Since Feb 3, Facebook has jumped from the 29th most visited website in Iran to the 12th, according to Alexa, an international internet information company that lists the top visited websites around the globe.
Facebook was unblocked around Feb 4 with no explanation from the authorities, much the same way it had been blocked in September.
“I became a Facebook member last year and when it was blocked I forgot all about it. Earlier this month quite by chance I realised that it was no longer blocked,” said Solmaz Kheirollahi, 27, who works at an international risk-management company.
“Before it was unblocked, the only way to get on Facebook was to use a proxy server, which made the process extremely slow and many people gave up altogether.”
“Now that it is unblocked, everyone is Facebooking like crazy. People are sending friend requests all the time. Almost all the young people I know, friends and colleagues, are now members and even some people in their 40s and 50s have joined.”
Saeedeh Rahmati, 28, an assistant manager in an oil and gas company, however, is on the website almost every day, either making postings, changing her profile photo and adding other photos, or inviting people to be her friends.
“I have made 67 Facebook friends since I joined three weeks ago,” she said. “Through Facebook I found some long-lost friends and met some new people. I get a lot of messages from my friends and I get to know what everybody else is up to, what they like, about causes that they support and find out who they are friends with.”
Ms Rahmati also uses Facebook to promote causes. She recently joined a Facebook group that supports making Nowrouz, the Iranian new year, part of the UN calendar. She has sent messages to her friends to join her and 47,000 others in supporting the cause.
Some Iranian Facebook members have also used the website to promote their political views.
There are pages dedicated to Mohammad Khatami, the former Iranian president who is standing against Mahmoud Ahmadinejad in elections in June. One such group for Mr Khatami has more than 13,000 members.
Mr Ahmadinejad’s supporters in Iran, however, have not yet used the medium. There are several groups in support of him but their members come from countries other than Iran, including India, Morocco and Indonesia.
Last month, two websites run by supporters of Mr Khatami were blocked by authorities, who said the pages undermined national solidarity and tarnished the image of the Islamic republic.
Millions of websites, most of them with explicit sexual content, are blocked in Iran. Some blogs, as well as news portals, belonging to various political groups, both domestic and international, are also blocked.
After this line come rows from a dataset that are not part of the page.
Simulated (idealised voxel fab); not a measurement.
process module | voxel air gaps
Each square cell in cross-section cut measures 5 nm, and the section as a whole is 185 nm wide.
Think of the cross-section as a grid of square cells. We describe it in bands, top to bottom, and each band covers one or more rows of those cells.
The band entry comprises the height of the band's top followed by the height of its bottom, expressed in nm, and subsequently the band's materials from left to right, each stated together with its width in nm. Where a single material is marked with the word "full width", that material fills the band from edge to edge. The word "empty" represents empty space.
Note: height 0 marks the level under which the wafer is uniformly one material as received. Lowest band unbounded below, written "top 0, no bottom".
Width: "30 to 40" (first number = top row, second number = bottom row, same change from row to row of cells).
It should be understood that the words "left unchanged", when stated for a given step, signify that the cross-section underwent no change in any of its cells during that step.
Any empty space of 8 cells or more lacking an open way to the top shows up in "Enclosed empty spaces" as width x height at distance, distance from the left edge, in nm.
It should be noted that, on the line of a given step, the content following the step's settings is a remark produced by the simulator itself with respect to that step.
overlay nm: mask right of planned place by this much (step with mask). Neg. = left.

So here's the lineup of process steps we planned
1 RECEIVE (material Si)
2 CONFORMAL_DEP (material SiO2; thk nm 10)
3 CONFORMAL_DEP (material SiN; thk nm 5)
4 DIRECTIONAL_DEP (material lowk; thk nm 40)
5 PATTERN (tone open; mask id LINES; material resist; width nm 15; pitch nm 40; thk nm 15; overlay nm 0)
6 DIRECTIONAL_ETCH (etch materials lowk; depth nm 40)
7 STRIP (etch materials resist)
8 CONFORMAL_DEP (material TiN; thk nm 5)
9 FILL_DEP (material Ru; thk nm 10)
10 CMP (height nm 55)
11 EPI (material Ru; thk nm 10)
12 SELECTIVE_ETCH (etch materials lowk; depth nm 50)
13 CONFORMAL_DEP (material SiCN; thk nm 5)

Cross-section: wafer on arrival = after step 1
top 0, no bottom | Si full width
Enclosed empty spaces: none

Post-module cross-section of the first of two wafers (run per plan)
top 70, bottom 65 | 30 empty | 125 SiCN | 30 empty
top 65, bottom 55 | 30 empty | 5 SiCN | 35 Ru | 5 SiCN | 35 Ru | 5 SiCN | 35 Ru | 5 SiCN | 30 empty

A committee consisting of representatives from several state bodies has the responsibility to decide which websites should be blocked by internet service providers.
The internet is very popular in Iran where 70 per cent of the population is under the age of 30.
An estimated 23 million Iranians have access to the internet but only 7.5m are regular users, according to the government.
Iran is also said to have the biggest number of bloggers in the world after China.
In Alexa’s ranking of the most popular websites in Iran, Google came first and Yahoo! second, with Blogfa, an Iranian blog provider, in third place.
The seventh most popular website, according to the same list, is Cloob, an Iranian social networking website similar to Facebook. Cloob claims to have more than 660,000 members. Cloob says its profiles, fan groups, albums and postings are strictly monitored to assure the pictures and stories do not breach any of the laws of the Islamic republic.
Iran has laws related to the violation of an individual’s privacy including posting photos or other content without the subject’s permission and publishing sexually explicit material on the internet. The law passed by parliament in 2007 allows infringement to be punished by cash fines and prison terms.